Comprehensive draft protection in a new home includes:

  • A continuous air barrier around the whole house
  • Caulking and sealing in all holes and cracks
  • Installation of sill plates

Poorly sealed homes are less comfortable and cost more to maintain since they open the house to drafts, cold spots, moisture, and insects. Draft protection and air-sealing minimizes air flow that can impede a high-performance insulation system, so being meticulous here means less wasted energy along with enhanced comfort, health, and durability.

Any seams where two different building components come together in the building shell can leak air, and the sill plate where the wall meets the concrete foundation is especially susceptible to air leakage.

The best way to air-seal the sill plate is to place a sill sealer (also called a sill gasket) on the concrete before putting the sill plate down.

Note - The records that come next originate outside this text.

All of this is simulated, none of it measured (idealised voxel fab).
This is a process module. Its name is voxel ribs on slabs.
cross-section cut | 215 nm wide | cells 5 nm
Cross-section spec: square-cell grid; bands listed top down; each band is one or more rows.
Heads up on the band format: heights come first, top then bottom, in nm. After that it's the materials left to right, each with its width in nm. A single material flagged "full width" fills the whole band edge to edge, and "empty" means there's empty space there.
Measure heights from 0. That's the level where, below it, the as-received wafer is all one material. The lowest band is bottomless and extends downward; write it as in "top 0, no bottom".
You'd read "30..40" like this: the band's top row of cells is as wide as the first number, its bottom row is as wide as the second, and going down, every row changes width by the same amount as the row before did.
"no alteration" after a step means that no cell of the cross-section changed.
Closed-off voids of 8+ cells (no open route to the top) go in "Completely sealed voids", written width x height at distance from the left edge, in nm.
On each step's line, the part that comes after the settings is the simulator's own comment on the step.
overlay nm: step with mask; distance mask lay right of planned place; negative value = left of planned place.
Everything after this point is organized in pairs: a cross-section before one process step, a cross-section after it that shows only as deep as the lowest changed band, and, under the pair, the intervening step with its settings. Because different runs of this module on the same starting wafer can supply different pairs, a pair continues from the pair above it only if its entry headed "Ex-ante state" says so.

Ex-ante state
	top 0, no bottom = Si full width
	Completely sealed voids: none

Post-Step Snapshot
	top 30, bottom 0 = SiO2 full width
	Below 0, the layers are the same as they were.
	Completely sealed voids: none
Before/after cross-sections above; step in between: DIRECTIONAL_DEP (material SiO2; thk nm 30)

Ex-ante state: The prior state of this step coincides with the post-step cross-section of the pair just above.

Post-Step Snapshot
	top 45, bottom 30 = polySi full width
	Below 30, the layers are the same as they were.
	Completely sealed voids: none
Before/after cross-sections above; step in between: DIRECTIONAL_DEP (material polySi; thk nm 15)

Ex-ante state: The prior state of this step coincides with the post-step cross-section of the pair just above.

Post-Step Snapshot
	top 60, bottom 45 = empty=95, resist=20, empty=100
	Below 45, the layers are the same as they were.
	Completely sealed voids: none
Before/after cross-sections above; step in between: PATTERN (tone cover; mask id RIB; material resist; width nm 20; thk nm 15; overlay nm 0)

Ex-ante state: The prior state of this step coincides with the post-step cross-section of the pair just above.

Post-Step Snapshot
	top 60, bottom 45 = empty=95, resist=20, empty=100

  • Lay the sill plate boards along the perimeter of the foundation. Set the edge of the sill plate back from the outside face of the foundation at a distance equal to the thickness of the exterior sheathing. Be sure to mark the locations of the anchor bolts and drill holes for the bolts. Test the boards on the sill to see if they fit and then set them aside for later.
  • If desired, install termite shield so that the outer edge hangs out from the exterior wall and is bent at an angle to form a drip edge and a diverter. Seal the shield to the concrete with epoxy and glue joints in the flashing with epoxy. Another option is to solder the joints.
  • Roll out sill sealer along the perimeter of the foundation wall, pressing down and cutting if necessary to allow anchor bolts to come through the sealer. Next, apply caulk around anchor bolts.
  • Lay sill board back in place over termite shield, sill sealer, and anchor bolts and secure with washers and nuts.